I discuss the sorting of children across districts in Connecticut here, pointing out that between district concerns are by far the dominant issue in that state, merely as a function of the patterns of student segregation across districts (not between them!)

After brushing aside the possibility that between-district disparities remain a major concern, the CAP Schmresearch Schmreport goes on to say:

Scandalous inequity in the distribution of resources within school districts has plagued U.S. education for more than a hundred years.

Indeed… scandalous, but those disparities between school districts in states like Illinois could never reach the height of scandalous? I also found no citation to the hundred year old studies that document these disparities, but now I’m just being picky.

The Schmresearch Schmreport also argues in its introduction that:

“empirical literature documenting the extent of within-district inequity is astonishingly thin.”

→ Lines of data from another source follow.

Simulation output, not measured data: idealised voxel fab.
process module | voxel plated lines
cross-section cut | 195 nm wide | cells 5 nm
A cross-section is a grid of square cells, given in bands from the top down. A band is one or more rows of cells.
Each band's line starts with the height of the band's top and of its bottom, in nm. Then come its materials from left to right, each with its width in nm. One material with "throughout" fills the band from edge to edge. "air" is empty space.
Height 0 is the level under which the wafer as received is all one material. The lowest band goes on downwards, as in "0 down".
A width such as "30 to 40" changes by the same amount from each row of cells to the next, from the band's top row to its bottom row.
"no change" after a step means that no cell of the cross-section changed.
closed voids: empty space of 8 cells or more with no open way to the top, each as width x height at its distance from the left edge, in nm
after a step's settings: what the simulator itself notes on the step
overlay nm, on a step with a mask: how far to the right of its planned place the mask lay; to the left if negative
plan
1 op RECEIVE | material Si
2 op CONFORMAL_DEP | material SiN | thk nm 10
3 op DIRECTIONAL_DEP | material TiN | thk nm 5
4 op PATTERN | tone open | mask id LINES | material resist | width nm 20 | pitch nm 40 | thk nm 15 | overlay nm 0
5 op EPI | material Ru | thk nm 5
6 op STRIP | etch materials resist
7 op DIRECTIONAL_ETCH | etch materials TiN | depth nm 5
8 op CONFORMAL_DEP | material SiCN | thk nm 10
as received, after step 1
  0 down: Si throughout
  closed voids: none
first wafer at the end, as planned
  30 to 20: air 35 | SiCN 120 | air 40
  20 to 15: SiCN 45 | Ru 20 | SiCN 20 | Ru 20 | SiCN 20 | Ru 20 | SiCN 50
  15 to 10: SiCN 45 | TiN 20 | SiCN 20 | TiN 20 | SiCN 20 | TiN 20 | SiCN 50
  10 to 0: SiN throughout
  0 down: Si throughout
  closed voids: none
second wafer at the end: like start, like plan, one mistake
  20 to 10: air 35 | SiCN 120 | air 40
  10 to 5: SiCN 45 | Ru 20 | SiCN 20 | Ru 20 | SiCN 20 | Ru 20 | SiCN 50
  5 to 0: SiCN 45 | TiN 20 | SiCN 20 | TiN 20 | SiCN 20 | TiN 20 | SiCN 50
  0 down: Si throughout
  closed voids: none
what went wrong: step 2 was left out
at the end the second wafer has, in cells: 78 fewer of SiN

Yet, as Kevin Welner and I point out, there is actually quite a large volume of research on within-district disparities in schooling resources, including within-district disparities in teaching quality, and some of it – much of the “research” relied on by CAP to construct their argument is empirically problematic (to be kind). There is also a significant body of good empirical research on the topic, notably absent in the Schmresearch Schmreport. (the report cites a few – very few – good studies on teacher quality distribution)

Without a doubt, there exist some truly problematic – perhaps even scandalous disparities in resources across schools within school districts. It is quite possible that Title I funding could be better leveraged to encourage districts to do a better job at improving equity across schools within districts. But it is completely irresponsible and outright ignorant to suggest that between district disparities have already been largely resolved.

Further, it is completely unnecessary to frame the argument in this way, unless CAP has a political motive to blame districts not states and to argue that no more money is actually needed (forcing districts to re-arrange deck chairs without solving between district disparities can be a ‘revenue neutral’ solution. It’s not much of a real solution though). And yes, states can do a better job of providing data systems that allow more precise tracking of within district inequities. But, I should note that many already do a much better job than Reagan Miller suggests. A wealth of information can be found in statewide personnel data systems which link individual teachers to schools.

This is not an either/or issue. It’s not about solving within-district disparities because between-district disparities are solved – been there, done that. Wrong.  Both are persistent problems, more in some places than others, and it’s worth the time and effort to figure out how to leverage all available policy options to figure out how to fix both within and between-district disparities.